Variational Autoencoders

More or less simultaneously proposed by Kingma & Welling (2013) and Rezende et al. (2014). A good introduction is done by Dürr (2016). Besides, Zhao et el. (2017) made a paper for deeper understanding.

VAE is a type of generative model for a vector of random variables \(\boldsymbol{x}\) assumed to be generated from a set of latent variables \(\boldsymbol{z}\). Assuming both \(\boldsymbol{x} \in \mathbb{R}^D\) and \(\boldsymbol{z} \in \mathbb{R}^J\) are continuous, the unconditional distribution of \(\boldsymbol{x}\) can be written as

\[ p(\boldsymbol{x})=\int_{\boldsymbol{z}} p(\boldsymbol{x} \vert \boldsymbol{z}) p(\boldsymbol{z}) \mathrm{~d} \boldsymbol{z} \]

Initially used for generation, VAE has also been successful for representation learning. It is popular, fast, and relatively easy to train.
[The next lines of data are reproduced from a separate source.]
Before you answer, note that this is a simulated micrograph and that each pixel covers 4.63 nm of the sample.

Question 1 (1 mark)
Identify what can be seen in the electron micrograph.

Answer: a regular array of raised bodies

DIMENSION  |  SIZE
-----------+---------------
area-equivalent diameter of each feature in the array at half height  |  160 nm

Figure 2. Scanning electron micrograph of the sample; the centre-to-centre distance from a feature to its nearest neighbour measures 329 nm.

VAE have similar structure with AE. But we add probabilistic assumptions of the VAE representation and optimize the VAE objective via variational optimization.

Objective

Ideally, the encoder and decoder should learn the two conditional distributions (from the joint distribution of \((x,z)\)) parameterized by \(\theta\).

Fig. 167 Ideal case of VAE [Durr 2016]

But \(p(\boldsymbol{z} \vert \boldsymbol{x} )\) can be very costly to estimate. As a result, we approximate it with another neural function \(q(\boldsymbol{z} \vert \boldsymbol{x} )\), which is the decoder.

Assume w.l.o.g. that latent variable \(\boldsymbol{z}\) is 1-dimensional, \(\boldsymbol{x}\) is 2-dimensional. The VAE structure can be shown as

Fig. 168 VAE structure (dash lines mean sampling) [Durr 2016]

  • \(q(\boldsymbol{x} \vert \boldsymbol{z} )\) is the distribution learned by the encoder part.

  • \(p(\boldsymbol{x} \vert \boldsymbol{z})\) is the distribution learned by the decoder part.

  • The orange nodes in the middle and at the right are the parameters in the distribution \(q(\boldsymbol{z})\) and \(p(\boldsymbol{x})\) respectively.

After the model is trained, we have

  • a learned representation described by \(q(\boldsymbol{z})\). To output a single value, we can use the mean, or mode.

  • a generator \(p(\boldsymbol{x} \vert \boldsymbol{z} )\). To generate \(\boldsymbol{x}\) (e.g. an image) given \(\boldsymbol{z}\), we can use the decoder network.

Fig. 169 Use VAE to generate a handwritten digit [Durr 2016]

There is a theoretical foundation of generation.

Theorem (Validation of VAE)

Any \(d\)-dimensional distribution can be generated by taking \(d\) normally distributed variables and mapping them through some appropriate (possibly very complicated) function.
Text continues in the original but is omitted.